SpleeterRT Versions Save

Real time monaural source separation base on fully convolutional neural network operates on Time-frequency domain.

v0.2-alpha

3 years ago

coefficients.7z contains 4 neural networks model files, they are for 2stems and 4stems VST DLL to read. For 4stems VST: The quality of _256 is much higher than _128 and the separation is much stable, however, the latency of 128 is half of the 256. For 2stems VST: The quality is somehow similar for _128 and _256, however, _64 offer minimum latency, quality is not bad at all, this version is highly optimized and close source.

Windows Installation:

Extract all files inside coefficients.7z to C:\Users\YOUR PROFILE->current step is only required for 4stems
Extract Spleeter_Win.7z to whatever your VST hosts search path is.
Load the VST .dll in any VST hosts.

Tested host: Adobe Audition, Audacity(x86), foobar2000 VST adapter.

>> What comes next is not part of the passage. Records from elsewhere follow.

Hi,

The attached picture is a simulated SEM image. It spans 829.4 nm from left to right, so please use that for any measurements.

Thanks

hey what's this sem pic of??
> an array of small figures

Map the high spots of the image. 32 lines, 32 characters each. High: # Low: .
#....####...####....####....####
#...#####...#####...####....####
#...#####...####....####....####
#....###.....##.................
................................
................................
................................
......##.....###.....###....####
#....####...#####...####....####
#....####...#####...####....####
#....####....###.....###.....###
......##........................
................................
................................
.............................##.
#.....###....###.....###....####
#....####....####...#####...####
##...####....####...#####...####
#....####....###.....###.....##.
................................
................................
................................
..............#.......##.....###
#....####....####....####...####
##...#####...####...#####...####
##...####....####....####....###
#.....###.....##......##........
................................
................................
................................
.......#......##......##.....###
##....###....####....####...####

Caution, x86 4stems VST are likely to get OOM and crashed, that's why I will not support VST3 4stems, VST3 usually cost more memory.

Mac Installation:

Install Intel MKL (Important, I suspect the .vst was dynamic linked)
Extract all files inside coefficients.7z to /Users/YOUR HOME DIRECTORY
Extract Spleeter_Mac_x64.zip to /Users/YOUR HOME DIRECTORY/Library/Audio/Plug-Ins/VST/ is.
Load the VST .dll in any VST hosts.

Tested host: Adobe Audition(x64), Audacity(x64).

Intrinsic latency of algorithm with STFT scheme: 256 -> ((F / Lap) * T * BufFactor) / Fs -> ((4096 / 4) * 256 * 2) / 44100 -> 11.8886 secs 128 -> ((F / Lap) * T * BufFactor) / Fs -> ((4096 / 4) * 128 * 2) / 44100 -> 5.9443 secs 64 -> ((F / Lap) * T * BufFactor) / Fs -> ((4096 / 4) * 64 * 2) / 44100 -> 2.9721 secs

Opinion:

2.9721 secs latency would be the lowest latency deep learning model-based monaural source separation algorithm I've ever seen! Since Spleeter is STFT image segmentation network, we don't have to deal with time frame boundary effect like Demucs and there is very high chance to get nonlinear distortion from output like Wave-U-Net and Demucs. Spleeter may have boundary effect, but not in the way like time domain "adding" impulse to your signal.

Above instructions was design for online(VST) version, for the offline version(SpleeterRT_windows_offline.7z) You just need to extract the .exe file on elsewhere and use CLI to playaround.

v0.1-alpha

3 years ago

.7z package contains 2 DLL file, Spleeter4Stems_128.dll and Spleeter4Stems_256.dll are the same in functionality. The quality of _256 is much higher than _128 and the separation is much stable, however, the latency of 128 is half of the 256.

Installation:

Extract .7z
Copy accompaniment4stems.dat, bass4stems.dat, drum4stems.dat, vocal4stems.dat to C:\Users\YOUR PROFILE
Load the VST .dll in any VST hosts.

Tested host: Adobe Audition, Audacity, foobar2000 VST adapter.